Evaluate ethics
September 12, 1990
Once again the spectre of the ‘ROTC’ issue haunts NIU. This time, it is raised by Scott Stocking. I am grateful to him for having raised the issue, but I disagree entirely with him and feel compelled to respond.
Why is it that all pro-ROTC arguers have a basic inabilitiy to produce good reason to accept their position? They hem and haw about the immorality of homosexuality, resort to name calling (i.e. “the cultural left”, liberals, fags, etc.) and they feel that they must appeal to the utility of ROTC (“trains leaders of the future”).
Mr. Stocking argues that conservative ethics have been around longer than the “cultural left’s” ethics. Is this any reason to accept them?
Slavery has been around for nearly as long as man has, is this any reason to accept its moral directive? Of course not! Is it not possible that we ought to evaluate these ethics and discover what is right and what is wrong with them? It certainly seems that this should be the case.
Blind acceptance, name calling, utility are all unworthy of rational discourse. The name calling is merely a substitution for the lack of sound argument. Blind acceptance is far too dangerous. Appealing to the utility of ROTC is a dead end.

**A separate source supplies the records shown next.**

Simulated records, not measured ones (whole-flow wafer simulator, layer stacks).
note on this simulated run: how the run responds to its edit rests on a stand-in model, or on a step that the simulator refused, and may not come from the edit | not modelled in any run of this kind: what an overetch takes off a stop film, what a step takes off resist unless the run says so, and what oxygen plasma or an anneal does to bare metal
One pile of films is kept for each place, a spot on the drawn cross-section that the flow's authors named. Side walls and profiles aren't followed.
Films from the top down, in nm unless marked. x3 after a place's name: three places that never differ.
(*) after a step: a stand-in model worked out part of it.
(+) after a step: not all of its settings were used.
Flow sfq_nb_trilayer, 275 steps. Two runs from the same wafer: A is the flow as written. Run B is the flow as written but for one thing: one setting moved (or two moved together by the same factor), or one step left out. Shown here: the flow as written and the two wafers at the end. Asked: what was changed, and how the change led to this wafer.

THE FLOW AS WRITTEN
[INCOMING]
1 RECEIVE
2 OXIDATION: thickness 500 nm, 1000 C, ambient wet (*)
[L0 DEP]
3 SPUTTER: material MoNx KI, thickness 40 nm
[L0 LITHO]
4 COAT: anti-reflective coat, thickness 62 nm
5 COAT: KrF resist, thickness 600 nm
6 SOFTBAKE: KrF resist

Killing the unemployed would cut the unemployment rate, yet we cannot do this because it is morally (and fortunately, legally) wrong.
OTC is useful to some students, but the discrimination inherent in the U.S. Department of Defense, of which Army ROTC is a part of, is morally wrong.
The questions are more fundamental then all of this nonsense. The questions are: Is it morally right to deny a human being, who is qualified and capable of doing a job, from doing that job on the basis of a single litmus test?
Is it right for a university to condone, participate in, and encourage an organization that denies membership to a protected group (according to NIU’s Human Rights Amendment) on the basis of one litmus test?
The answer to these questions is a resounding no! It is not right and it is morally indefensible because it refuses to account for individual merit and it violates NIU’s constitution.